Art Can Break Through Anesthetization, Says Molly Gochman

Molly Gochman is a new WDN member in New York.  She is originally from Texas, but married a New Yorker and lives there now.

Molly is an artist who wants her work to be accessible to everyone, so she works more with experiences than with objects, with the goal of getting people to ask questions and engage with ideas they do not normally engage with.

Often, this will happen while she is working on her installations, for example her Red Sand project.  The project is intended to bring contemporary slavery into the conversation.

As she (and other participants) put red sand into sidewalk cracks, people stop and ask what they are doing, which creates the opportunity to discuss with people the vulnerabilities that lead to people being trafficked, and allows them to ‘fall through the cracks.’

“I want people to feel things.  We are so anesthetized,” said Molly.  “At first, I thought of art as my guilty pleasure, but over time I found it to be more effective in getting people to ask questions and change their minds.  Art can spark curiosity, and allows the other person to start the discussion.”

Molly’s art is also more participatory.  The Red Sand project has a Twitter feed where people can post images of their work.  Another project was spurred by her interest in immigration issues, a project in Houston called Border: US/MX.

Her hope is that the work will bring attention to immigrant communities and start a conversation about discrimination.

“I want the site to be a place for community building and learning opportunities,” said Molly.  It is at the corner of Dennis and Caroline streets in Houston.

Molly did not know about philanthropy as a child.  Her father founded a company that was more successful than anyone in the family had anticipated.  He was a product of the Depression and disliked extravagance and even the idea of being wealthy, so the resources were not discussed much as Molly was growing up.
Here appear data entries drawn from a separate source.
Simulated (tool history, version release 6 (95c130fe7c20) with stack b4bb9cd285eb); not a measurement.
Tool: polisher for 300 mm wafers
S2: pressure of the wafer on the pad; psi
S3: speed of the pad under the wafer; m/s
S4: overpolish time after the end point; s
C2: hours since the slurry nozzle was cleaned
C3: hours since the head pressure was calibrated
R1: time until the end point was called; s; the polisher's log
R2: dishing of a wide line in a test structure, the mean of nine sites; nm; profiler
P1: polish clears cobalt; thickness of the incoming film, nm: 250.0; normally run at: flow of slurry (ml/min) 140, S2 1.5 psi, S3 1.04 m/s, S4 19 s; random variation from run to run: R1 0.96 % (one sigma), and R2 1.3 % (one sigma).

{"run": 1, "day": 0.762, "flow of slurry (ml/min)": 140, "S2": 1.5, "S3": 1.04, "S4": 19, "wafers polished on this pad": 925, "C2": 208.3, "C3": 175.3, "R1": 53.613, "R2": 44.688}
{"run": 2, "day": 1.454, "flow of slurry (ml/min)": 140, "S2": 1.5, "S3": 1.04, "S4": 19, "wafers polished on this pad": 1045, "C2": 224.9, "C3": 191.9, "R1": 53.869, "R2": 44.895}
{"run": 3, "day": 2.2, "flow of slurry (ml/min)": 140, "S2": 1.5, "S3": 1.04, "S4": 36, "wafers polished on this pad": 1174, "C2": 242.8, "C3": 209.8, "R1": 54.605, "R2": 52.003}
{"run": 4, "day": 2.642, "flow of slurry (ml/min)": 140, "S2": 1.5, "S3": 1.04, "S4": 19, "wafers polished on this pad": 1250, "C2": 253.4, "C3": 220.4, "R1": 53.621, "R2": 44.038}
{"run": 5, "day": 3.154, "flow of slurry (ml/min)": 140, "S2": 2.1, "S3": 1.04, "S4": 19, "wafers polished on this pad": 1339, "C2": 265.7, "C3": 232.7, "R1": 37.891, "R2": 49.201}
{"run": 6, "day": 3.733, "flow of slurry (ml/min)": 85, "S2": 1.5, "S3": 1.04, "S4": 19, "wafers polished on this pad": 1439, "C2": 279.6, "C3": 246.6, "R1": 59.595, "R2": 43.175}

Molly has learned about philanthropy through her donor advised fund.  Her biggest philanthropic investment is in the Freedom Fund, which brings financial resources and strategic focus to the fight against modern day slavery.  She likes the collaboration between donors and the ongoing thoughtfulness about whether her ideas are being imposed inappropriately on other cultures.

For fun, Molly is a yoga enthusiast and loves to eat and entertain.  She says her husband is a great cook.  She also loves learning and cultural events.